A new article in the Sloan Review by Hind Benbya and Marshall Van Alstyne, How to Find Answers Within Your Company, covered the rise of internal knowledge markets. They define these markets as “protected environments where users trade their knowledge via price mechanisms.” They note that “while these markets have existed in different forms for years, their use to facilitate knowledge transfer inside organizations is relatively new.” Early adopters include: Infosys, Siemens, McKinsey & Co. and Eli Lilly. These firms appear to have demonstrated an increased value for internal knowledge markets for managing information flows over traditional top-down centralized knowledge-management solutions.
Market forces can differ when regulating knowledge. This article provides guidelines on how to design, launch and sustain internal knowledge markets. An internal knowledge market is further defined as a forum within an organization that matches knowledge seekers with knowledge sources. This system is more dynamic and provides just-in-time guidance rather than the centralized codification of best practices.
I can see this but then I always found these centralized knowledge management repositories to be ineffective. The only old school (pre-enterprise 2.) knowledge management efforts that I found to be effective were more nimble process-aligned systems. In these case both guidance and expertise was aligned with process steps. This was more fluid and better matched to business value.
These internal knowledge markets represent a third approach. The authors note that they are not for everyone and require organizational scale to be effective. They more explicitly build in incentives to participate. They quote David Ritter, CTO of InnoCentive, a supplier of knowledge markets - incentives need to take three forms — spendable currency, recognition for expertise and the opportunity to have a positive impact. However, if you do not set the pricing mechanism right you can flood the market with poor quality content as HP and Siemens found out.
I wish that my former firms had such systems, as I really like to share knowledge, even when there is little reward. The authors raised another point that I saw first hand. When colleagues are also competitors, individuals may hoard information for personal advantage. This was especially true when employees were ranked against each other in performance reviews. Instead rewards based on quality of contribution can promote information sharing. In this case anyone who passes a certain milestone is rewarded. Coworkers can help each other so collaborative knowledge trading helps teams succeed. I like this approach much better.

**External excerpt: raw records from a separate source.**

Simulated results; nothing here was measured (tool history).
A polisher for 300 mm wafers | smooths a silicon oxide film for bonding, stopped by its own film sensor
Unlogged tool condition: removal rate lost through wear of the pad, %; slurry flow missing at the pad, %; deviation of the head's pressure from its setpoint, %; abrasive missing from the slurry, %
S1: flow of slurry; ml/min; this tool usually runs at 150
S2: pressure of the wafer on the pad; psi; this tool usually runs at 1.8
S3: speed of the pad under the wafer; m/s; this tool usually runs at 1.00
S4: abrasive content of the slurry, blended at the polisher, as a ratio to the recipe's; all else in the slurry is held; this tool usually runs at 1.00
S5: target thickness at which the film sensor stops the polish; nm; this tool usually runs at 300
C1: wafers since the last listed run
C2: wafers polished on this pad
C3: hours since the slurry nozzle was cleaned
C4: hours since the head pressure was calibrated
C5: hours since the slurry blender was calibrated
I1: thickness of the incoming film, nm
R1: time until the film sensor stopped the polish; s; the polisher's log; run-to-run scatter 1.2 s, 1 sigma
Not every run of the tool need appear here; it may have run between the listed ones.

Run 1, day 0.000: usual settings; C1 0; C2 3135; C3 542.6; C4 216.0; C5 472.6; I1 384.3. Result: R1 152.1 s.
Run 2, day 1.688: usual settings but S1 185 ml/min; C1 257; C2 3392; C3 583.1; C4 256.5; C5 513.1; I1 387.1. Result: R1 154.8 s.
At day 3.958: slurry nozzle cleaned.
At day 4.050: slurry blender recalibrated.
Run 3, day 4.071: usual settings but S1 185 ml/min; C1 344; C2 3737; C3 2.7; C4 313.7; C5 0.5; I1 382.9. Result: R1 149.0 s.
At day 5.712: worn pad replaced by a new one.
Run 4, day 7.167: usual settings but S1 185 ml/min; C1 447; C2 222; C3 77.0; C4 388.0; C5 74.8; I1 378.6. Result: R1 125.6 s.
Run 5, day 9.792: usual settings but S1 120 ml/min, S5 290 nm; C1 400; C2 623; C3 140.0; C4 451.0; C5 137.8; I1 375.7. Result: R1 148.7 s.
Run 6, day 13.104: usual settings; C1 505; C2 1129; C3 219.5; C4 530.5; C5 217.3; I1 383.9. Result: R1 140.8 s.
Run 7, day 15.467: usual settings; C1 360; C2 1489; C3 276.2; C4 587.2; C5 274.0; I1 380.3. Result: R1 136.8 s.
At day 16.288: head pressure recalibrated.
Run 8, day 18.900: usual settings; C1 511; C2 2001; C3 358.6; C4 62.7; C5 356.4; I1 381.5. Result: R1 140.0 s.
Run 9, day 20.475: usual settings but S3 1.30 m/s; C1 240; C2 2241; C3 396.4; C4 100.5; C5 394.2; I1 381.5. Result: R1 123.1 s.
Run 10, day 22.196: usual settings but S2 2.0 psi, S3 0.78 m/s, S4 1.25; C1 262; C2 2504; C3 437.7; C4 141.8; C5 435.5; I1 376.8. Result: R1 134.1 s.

Knowledge markets appear to require a lot of economic fine tuning but they are rewarding positive behavior. If they are done right I think these markets can have a positive impact on organizational culture, in general. However, there is risk and participants can manipulate markets to their own ends leading to a negative impact on culture. This is where the fine tuning comes in to avoid gaming the system. I think there is a lot of potential here but it will not be easy.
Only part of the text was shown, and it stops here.